Artists

Interview with Gina Parr

Please introduce yourself to us!

I am Gina Parr, Brtish painter and photographer. In 2007 I returned to work full time as an Artist after a 25 year career as a Television Production Set Designer in London and in 2010 moved back to Devon. I originally graduated with a First Class BA Honours Degree in Fine Art in 1979, practiced as a Performance Artist in the early 1980’s with funding from Arts Council England and went on to study Set Design at Chelsea College of Art, then working for the BBC, eventually, as a Senior Production Set Designer and later as a freelance Designer for all major Television channels. I designed many prestigious shows such as the original Eastenders Albert Square and interiors, The Brit Awards, The Royal Variety Performance, Mercury Music Awards, Goodness Gracious Me and Shooting Stars. During this time I also lectured in art and design in various colleges including Chelsea College of Art and Nottingham University.

Several of my artworks are held in the permanent collection of Keble College Oxford, by the Director of Jestico + Whiles Architects London, the President of the Boston Children’s Museum USA, a Senior Economist at Goldman Sachs International, London and many other private collections worldwide. I have exhibited widely in galleries and fairs throughout the UK and London and will have my first Copenhagen solo show in 2019.

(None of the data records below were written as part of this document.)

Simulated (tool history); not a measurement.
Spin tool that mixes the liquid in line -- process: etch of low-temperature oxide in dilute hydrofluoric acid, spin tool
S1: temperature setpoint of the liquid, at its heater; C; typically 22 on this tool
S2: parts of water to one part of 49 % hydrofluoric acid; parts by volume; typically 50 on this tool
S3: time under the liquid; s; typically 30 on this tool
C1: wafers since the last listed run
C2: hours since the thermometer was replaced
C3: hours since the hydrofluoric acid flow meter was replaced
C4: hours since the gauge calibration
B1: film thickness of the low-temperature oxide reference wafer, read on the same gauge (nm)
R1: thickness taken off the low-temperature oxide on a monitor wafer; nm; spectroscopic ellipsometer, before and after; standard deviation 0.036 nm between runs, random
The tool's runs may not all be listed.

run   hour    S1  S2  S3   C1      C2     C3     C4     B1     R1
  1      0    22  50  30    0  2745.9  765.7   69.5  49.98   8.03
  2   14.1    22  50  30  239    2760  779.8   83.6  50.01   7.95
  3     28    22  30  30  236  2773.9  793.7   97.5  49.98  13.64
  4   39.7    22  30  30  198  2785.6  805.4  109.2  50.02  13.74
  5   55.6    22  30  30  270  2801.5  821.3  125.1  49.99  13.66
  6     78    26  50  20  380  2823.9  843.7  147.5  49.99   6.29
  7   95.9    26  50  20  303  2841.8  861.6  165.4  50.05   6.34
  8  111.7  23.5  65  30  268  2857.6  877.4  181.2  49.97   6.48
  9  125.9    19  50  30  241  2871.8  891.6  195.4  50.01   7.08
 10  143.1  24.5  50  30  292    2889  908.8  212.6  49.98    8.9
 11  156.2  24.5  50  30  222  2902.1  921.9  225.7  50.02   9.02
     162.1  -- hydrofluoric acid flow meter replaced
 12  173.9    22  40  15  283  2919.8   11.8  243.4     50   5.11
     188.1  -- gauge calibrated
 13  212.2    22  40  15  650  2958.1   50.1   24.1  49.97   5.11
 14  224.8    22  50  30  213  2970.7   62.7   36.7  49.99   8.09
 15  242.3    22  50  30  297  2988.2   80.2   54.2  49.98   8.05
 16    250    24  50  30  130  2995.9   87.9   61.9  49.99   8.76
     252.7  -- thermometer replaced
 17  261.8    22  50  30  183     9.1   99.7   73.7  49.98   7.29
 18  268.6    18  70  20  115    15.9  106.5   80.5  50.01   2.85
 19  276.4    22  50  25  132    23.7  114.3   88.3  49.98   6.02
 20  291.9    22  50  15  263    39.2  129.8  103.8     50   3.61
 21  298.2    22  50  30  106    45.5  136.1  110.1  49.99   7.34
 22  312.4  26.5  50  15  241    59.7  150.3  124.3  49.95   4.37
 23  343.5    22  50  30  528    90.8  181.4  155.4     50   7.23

I live and work between Devon and the East End of London.

How did you find your voice as an artist?

I knew I wanted to be an artist at a very young age. Drawing and painting were always my chosen childhood means of expression. As an only child, the secret dialogue I developed through my art gave me the means to express and convey feelings that I was unable to do adequately through conversation or contact with others.

Where do you get your inspiration from?

As a child I spent time mackerel fishing with my father, the trips forming my emotional bond with the landscape and seascape of the South West: beautiful, wild open spaces, changes in the weather and terrain and the freedom of natural space. Counter to this, my life at home was very chaotic and cramped as my mother, a hoarder, filled every available space with possessions and was obsessed with collecting. My father Wilf’ died when I was 17, leading to my mother’s hoarding escalating to extreme levels. My work is a combination of the joy and melancholy taken from these memories and present day reactions to beauty in the natural world, both here in Devon and as I travel. I’m not interested in reproducing place, rather in producing something in its own right born of the process of painting and a need to control a created space.

Move on up, 2010, acrílico sobre lienzo, 152×152

Is there a particular material that you prefer to work with?

When painting, I am completely immersed in the process and build a reverberating relationship with the canvas, a push and pull of chaos and control. As much is taken away from the painting as is added, with constant building and washing of the canvas, aiming to invoke an atmosphere drawn from the process, the initial emotional trigger and the colour palette employed. I use water based oil, charcoal, acrylic and utilise palette knife, cloth, brush and sponge to add, remove, scratch, blur and work the paint. Large amounts of water are often poured down the canvas, making it necessary to paint in wellingtons…..

My photography, my way of “painting” whilst traveling and away from my studio, and often mistaken as images of my paintings, extracts illusionary space and form from sometimes cramped and chaotic environments in Europe, urban India, the Far East, and Cuba. I photograph marks, decay and textures, some of which have been laid down by others with previous intent, which become abstract worlds, fictional and chimerical places. I have found a developing symbiosis between my Photography and my Painting. My photographs are printed onto Hahnemuhle 310 gms German etching paper using archival inks.

Saudade, 2015,Acrylic, Oil, Charcoal on Canvas,100x100cm

What do you enjoy most about your work?

I love being able to work full time at the profession I have desired since childhood and being by myself in my studio, just me and Radio 4 as background. I don’t listen specifically, I like the reassurance and comfort of the sound, but very occasionally something will come up which also feeds into the work at hand. I also enjoy combining my love of travel with my photography and the excitement of making art on the move. I can’t imagine a day without creativity, it is who I am.